Tuesday, August 10, 2010

Introducing JAIN SIP HA... or how you can replicate and failover your JAIN SIP application with no changes to your code.

History : (you can skip to the next section if you're not very fond of history :-))

In Mobicents, we use the great Open Source NIST SIP Stack (which is incidentally the Reference Implementation of the JAIN SIP specification as well) on both Mobicents Sip Servlets and Mobicents JAIN SLEE Resource Adaptor, when we started to work on High Availability we started replicating the full dialog to be able to fail over SIP Calls when one node in the cluster died. First, this was not very efficient since a lot the data structure could be recreated upon failover instead of replicating most of the data within the dialog. Then, for re-INVITE the dialog was not found since it was injected back into the stack later by the application layer (in this case Mobicents) instead of checking if the dialog id was present into the stack or replicated cache during the message processing done by the stack. We first choose this solution because we didn't want to introduce any external dependencies into the NIST SIP Stack for people not interested in HA and minimize code changed in the NIST SIP Stack. Since we hit the above mentioned issues we decided it was time to create our own extension to the NIST SIP Stack allowing HA and failover in a non intrusive way (i.e. without any code change in your application, everything is done under the cover transparently by configuration) so that it benefits not only the Mobicents Community but the whole NIST SIP community. Ok enough history, let's get our hands dirty and see how it works, shall we ?

How does it work ?

It currently supports only established dialog replication & failover. So the replication occurs only when the dialog goes to CONFIRMED state. There is also a mode where everytime the dialog application data (data set by the application on the dialog used to link the call state of this dialog to other state, SIP or otherwise in the system. For example this method could be used by a B2BUA to link the dialogs of the ingress and egress sides) is updated, it replicates the changes. There is some other modes that can be added like early dialog replication and transaction replication but we didn't see the value in that and will be implemented only on a strong use case (one could be handling 911 calls where one doesn't want emergency call setup to fail at all) because it will have a lot of overhead and will decrease the performance a lot.
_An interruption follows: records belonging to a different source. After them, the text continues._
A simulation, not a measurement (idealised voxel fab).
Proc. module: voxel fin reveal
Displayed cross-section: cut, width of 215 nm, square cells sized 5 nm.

  1. UAS modeSo if a node fails after the dialog goes to CONFIRMED, when a subsequent request will hit another node, the Mobicents NIST SIP HA Stack will check first if it has the dialog locally and if not, it will check the cache, get the dialog data from the cache, recreate the dialog and add it to the local stack and handle the subsequent request without any problem
  2. UAC modeIn UAC mode, it needs a bit more work and modifications at the application code level actually. So I lied but it was to get you interested ;-)So if a node fails after the dialog goes to CONFIRMED, and an external event makes the failover node to create a subsequent request on the dialog that was originally present on the node that crashed. You actually need to know the Dialog Id of the node to get it from the local stack through
    ((ClusteredSipStack)sipProvider.getSipStack()).getDialog(dialogId);
    the Mobicents NIST SIP HA Stack will check first if it has the dialog locally and if not, it will check the cache, get the dialog data from the cache, recreate the dialog and add it to the local stack and return it. Then you will be able to create the subsequent request and proceed normally. Please not that you can cache the dialogIds in the same JBoss Cache instance used by the Mobicents NIST SIP HA Stack. To access it just use :((MobicentsSipCache)((ClusteredSipStack)sipProvider.getSipStack()).getSipCache()).getMobicentsCache().getJBossCache()
Please note that our NIST SIP HA layer is based on JBoss technologies (JBoss CacheJGroups and Mobicents Cluster framework) but has an abstract layer so that it can be extended to use other technology such as infinispan, terracota or whatever fits your architecture.

No code change in my application ? You gotta be kiddin' me ?

That's right, as seen above everything is handled automagically by the Mobicents NIST SIP HA layer the only thing needed is a bit more configuration and adding libraries to your application classpath. This presuppose the configuration of the stack is not hard coded in the application but externalized in a properties file or some other way.

But I lied a bit, there is a code change needed, you have to tell your application to use the Mobicents NIST SIP HA Stack (which is just an extension of the regular NIST SIP Stack) :

sipFactory.setPathName("org.mobicents.ha");

But this can be avoided if the path name is looked up from the configuration properties passed to the application as said above.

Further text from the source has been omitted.